Merge pull request #4238 from RosettaCommons/aleaverfay/sjq_ilj_construction_bug
Fixing bug w/ MSRS following JD3 refactor (Issue #4234).
The MRSJobQueen had operated with the knowledge/assumption that the
job_node index stored in the StandardInnerLarvalJob referred to the
preliminary job node from which the later job node descended. The
When the JD3 refactor went through back in January, the JobExtractor
began using the job-node index stored in the InnerLarvalJob to record
the node of origin for a job. The logic for when you declare one job node
complete and move on to the next job node depended on the proper labeling
of InnerLarvalJobs with their node of origin. However, multistage rosetta
scripts was not labeling ILJ's with the job node but instead with the
preliminary job node. This meant that multistage rosetta script jobs
stopped working; it seems likely that everyone who has tried to use MSRS
since January would have been unable to get it to run properly.

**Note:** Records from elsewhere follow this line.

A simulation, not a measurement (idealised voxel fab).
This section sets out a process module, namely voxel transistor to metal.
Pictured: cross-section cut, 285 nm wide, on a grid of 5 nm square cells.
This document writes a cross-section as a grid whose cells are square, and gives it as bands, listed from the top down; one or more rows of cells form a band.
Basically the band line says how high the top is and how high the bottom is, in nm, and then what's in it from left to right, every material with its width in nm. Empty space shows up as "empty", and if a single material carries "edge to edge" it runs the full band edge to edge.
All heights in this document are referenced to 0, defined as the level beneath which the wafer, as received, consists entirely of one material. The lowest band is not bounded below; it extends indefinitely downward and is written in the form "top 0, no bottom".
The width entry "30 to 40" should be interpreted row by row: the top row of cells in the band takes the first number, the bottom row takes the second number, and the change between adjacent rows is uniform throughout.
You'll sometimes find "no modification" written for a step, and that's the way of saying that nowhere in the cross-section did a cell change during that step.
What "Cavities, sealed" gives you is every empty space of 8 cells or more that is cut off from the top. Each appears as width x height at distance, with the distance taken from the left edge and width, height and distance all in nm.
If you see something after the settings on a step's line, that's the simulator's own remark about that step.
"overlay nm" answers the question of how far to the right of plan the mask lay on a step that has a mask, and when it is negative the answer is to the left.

(Thanks @odaunc for bringing this bug to Jack's and my attention!)
It turns out that the integration tests for multistage_rosetta_scripts
were not failing before because they were run using the
VanillaJobDistributor, and the VanillaJobDistributor is so simple
that it does not use the JobExtractor at all.
In order to test JD3 applications in single threaded code,
I'm making the VJD as similar as possible to the other JDs
(Thanks for this suggestion, @JackMaguire ).
It was a good thing I did this! It turns out that MRSJQ has/had
a different idea of what the JobDAG would look like from the SJQ.
The MRSJQ thinks that an n-stage protocol should have n nodes in
the JobDAG. The SJQ thinks that if there are m input Poses, that
the first m nodes in the JobDAG will represent one input Pose
apiece. The VJD-version of the MRS integration test was exiting
with an assertion failure.
There's actually a one-line solution to this inconsistency/discrepancy,
in job-dag philosophy, which is that when the MRSJQ calls the
SJQ::create_and_init_inner_larval_job_from_prelim
for the very first stage, the MRSJQ should pass "1" for the
job-node index. (This "fix" is relative to earlier in this PR,
because I am the one to have put the wrong value for this parameter.)
This means that the InnerLarvalJobs that the SJQ constructs for the
preliminary-job-node will have a different job-node index than the
InnerLavalJobs that the MRSJQ constructs and that will actually be used
to construct LarvalJobs. This discrepancy likely has no consequences,
but should be noted.
This PR causes several cosmetic integration test changes as all JD3
applications now will use the JobExtractor and the JobExtractor is
more verbose in its interactions with the JobQueen.